Eat for Your Life Volume 1 by Shigeru Tsuchiyama
This book is available on emanga.com
I do enjoy food manga now and then, and since unfortunately this is a genre that we only get a small sampling of here I’m always interested in a new title. While there are plenty of manga that I’ve read devoted to particular dishes or types of food, eating with friends, or in the case of Toriko eating incredibly weird things, this is the first eating competition manga that I’ve read. I found the combination of sports manga plot structure and endless drawings of bowls of katsudon compelling.
Ohara is a salaryman with a reputation as a gourmet. Perpetually broke due to his habit of going on food tours, he stumbles across an eating competition and decides to try his luck. Ohara fails, but he catches the eye of a professional food competitor named George. I could tell at a glance that George was going to be Ohara’s eccentric mentor because he was wearing a fringed leather jacket, sunglasses, and a ponytail. George appreciates Ohara’s ability to savor what he is eating as well as his rudimentary but sound eating technique.

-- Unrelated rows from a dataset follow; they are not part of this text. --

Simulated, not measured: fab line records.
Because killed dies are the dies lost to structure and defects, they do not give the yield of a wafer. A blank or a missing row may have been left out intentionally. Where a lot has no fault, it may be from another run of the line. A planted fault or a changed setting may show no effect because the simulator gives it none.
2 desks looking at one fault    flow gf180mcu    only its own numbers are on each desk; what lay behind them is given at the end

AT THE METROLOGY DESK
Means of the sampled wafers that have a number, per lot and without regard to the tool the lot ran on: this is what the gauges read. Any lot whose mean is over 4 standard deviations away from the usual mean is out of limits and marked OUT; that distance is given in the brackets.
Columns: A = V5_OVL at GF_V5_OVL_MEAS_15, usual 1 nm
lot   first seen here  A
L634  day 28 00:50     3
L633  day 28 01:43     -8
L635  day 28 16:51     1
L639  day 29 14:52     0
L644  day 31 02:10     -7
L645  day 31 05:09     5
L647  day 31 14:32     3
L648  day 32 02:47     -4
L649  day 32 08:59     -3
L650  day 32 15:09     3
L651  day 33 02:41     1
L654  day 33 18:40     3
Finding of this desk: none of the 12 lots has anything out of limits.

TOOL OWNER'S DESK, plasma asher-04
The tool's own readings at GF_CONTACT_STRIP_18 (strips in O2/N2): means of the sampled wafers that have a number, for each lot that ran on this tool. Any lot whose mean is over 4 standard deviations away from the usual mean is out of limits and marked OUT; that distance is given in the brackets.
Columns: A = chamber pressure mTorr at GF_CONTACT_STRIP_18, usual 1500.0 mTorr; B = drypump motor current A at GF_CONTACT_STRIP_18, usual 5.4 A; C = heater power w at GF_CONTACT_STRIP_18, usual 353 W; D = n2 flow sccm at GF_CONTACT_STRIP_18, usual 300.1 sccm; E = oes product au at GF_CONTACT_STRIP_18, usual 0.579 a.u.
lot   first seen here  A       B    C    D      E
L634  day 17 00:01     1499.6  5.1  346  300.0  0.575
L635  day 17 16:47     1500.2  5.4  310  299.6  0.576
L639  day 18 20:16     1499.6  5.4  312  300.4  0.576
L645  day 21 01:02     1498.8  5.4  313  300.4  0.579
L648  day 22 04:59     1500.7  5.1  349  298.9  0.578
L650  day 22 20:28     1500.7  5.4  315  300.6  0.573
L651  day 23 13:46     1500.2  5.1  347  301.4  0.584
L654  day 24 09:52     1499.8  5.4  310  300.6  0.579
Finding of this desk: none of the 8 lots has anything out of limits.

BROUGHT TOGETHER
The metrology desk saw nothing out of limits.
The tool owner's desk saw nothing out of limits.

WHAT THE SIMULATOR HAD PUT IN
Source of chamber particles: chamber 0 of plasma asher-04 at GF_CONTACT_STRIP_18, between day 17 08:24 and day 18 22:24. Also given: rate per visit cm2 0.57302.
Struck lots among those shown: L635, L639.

Ohara begins to be pulled into the world of competative eating, but with some informal coaching from George, he might be ready to take his love of eating to the next level. The situations and characters in Eat For Your Life follow the “try your best” theme of most sports manga, except here one tries to conquer insane serving amounts of food as opposed to facing an opponent on the sports field. Eat For Your Life was amusing. The art was well executed, but not particularly distinctive, and there wwas a decent amount of humor as Ohara reacts with a rookie’s amazement to the world of competitive eating. I recommended this title for foodie manga fans.
Electronic access provided by the publisher.